What is Flowering Now?

Even in January and February there can be days where it’s warm enough for the honey bees to be out foraging for pollen. If this is the case we will quickly open the top of our hive and put in two bags of fondant. The bees are always delighted and get to work immediately. Fortunately, I also have winter flowers open on the rosemary and Sarcococca, which smell divine every time I go outside. Picking a bunch of flowers is quite a challenge at this time of year and if I’m providing flowers for somewhere like a restaurant, then I will need to buy something like alstroemerias and chrysanthemums which go with all sorts of foliage. Today I have added some branches of beech with leaves still attached, hazel with catkins just opening, variegated holly, some sprouting buddleia with its seed heads, a sprig of bamboo and of course some fragrant Sarcococca. Lots of interesting textures, shapes and contrasting colour to illustrate what is happening at this time of year. I like to keep the stems long for the shapes and spaces they create. It always looks more elegant too.

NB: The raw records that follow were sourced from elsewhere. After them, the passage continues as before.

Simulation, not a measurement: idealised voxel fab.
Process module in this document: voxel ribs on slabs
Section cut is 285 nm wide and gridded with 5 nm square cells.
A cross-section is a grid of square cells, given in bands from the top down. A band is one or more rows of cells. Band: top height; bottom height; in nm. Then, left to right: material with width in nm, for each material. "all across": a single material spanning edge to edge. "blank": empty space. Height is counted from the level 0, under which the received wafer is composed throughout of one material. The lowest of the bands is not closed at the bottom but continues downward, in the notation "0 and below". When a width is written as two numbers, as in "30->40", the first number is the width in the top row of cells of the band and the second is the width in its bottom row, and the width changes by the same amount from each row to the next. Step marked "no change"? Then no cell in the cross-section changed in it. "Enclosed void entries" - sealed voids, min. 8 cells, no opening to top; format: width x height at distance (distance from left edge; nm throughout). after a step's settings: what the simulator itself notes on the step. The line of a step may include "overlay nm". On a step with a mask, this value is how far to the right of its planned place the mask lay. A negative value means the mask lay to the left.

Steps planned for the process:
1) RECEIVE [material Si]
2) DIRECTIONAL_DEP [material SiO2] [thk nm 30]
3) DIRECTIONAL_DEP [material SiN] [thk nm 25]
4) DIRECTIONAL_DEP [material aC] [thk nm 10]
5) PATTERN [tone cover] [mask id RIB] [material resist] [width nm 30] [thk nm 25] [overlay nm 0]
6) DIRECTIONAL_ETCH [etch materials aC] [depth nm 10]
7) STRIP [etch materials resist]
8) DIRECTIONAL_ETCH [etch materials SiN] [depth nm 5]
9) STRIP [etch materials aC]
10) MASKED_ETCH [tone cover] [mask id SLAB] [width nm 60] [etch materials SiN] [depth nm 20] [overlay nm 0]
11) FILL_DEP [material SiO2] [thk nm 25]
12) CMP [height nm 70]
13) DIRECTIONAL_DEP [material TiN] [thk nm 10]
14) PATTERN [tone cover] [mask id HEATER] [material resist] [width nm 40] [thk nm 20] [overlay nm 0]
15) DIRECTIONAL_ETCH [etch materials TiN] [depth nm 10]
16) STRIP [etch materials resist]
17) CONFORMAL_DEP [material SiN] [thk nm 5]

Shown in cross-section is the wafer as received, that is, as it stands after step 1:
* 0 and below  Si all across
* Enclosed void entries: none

Honey bees collection pollen from winter flowers on rosemary and saroccoca

Have a look at what’s in your garden and the hedgerows. You will be surprised at what there is. I would love to see what you create so send us a photo. You don’t need more than 3 or 5 stems of each to maintain some balance. I really need to plant some more evergreen shrubs for foliage. During the spring and summer foliage isn’t so important but it does add depth.

In the Greenhouse in January

Mini narcissi and Muscari seedlings from bulbs in the greenhouse


In the greenhouse, I have pots of mini narcissi and Muscari just breaking through the surface. Anemones are filling the front bed along the sunny side, and pelargoniums and other tender pots being stored in there are hanging on. The seedlings desperately need potting on and getting ready for planting out. I’m new to growing annuals and find it quite terrifying. The thought of losing any plant is more than I can bear to think of. Hence I hold back, probably to the detriment of the plants. My sister is the family expert on annuals, so I shall be seeking her advice. At the moment, I have a selection of seedlings for summer flowering, including Ammi, larkspur, foxgloves, Daucus carota, stocks, cornflowers, sweet peas, scabious. These were sown in October. I don’t have a big growing area so plant the flowers in groups and short lines. I’m also looking at buying seeds and my head is spinning with the choices available with flowers and vegetables, from the common, to the rare and unusual. All of them beautiful and so full of promise.

If you are thinking about sowing flowers for the summer, look at perennials, hardy annuals, and half hardies. Think about where you are located, your aspect, soil conditions, local climate and space available, and just have a go! There are some fantastic seed companies out there as well as your local garden centre. Support them all. And remember you really don’t need to use the whole packet. Sow a few and leave some for successional sowing throughout the year.


January & February Jobs To Do:

  • Clean, divide and store dahlias
  • Clean greenhouse
  • Pot hardy annuals
  • Buy seeds and order dahlias (including that Alstroemeria you’ve been hanging your nose over for the last two years)
  • Winter prune trees and shrubs
  • Buy and plant more foliage shrubs
  • Prepare more beds
  • Mulch


When you purchase locally you aren’t just buying something, you are investing in local business and your community. There is a multiplier effect which means that every £1 you spend with local suppliers has the effect of up to £4 in terms of impact. That’s potentially quite powerful. So please don’t forget the flowers and think about buying local whether its for blooms, seeds or plants. Buying local and cutting down on air miles is achievable and can be done for so much, its not easy but as I always say ‘baby steps’.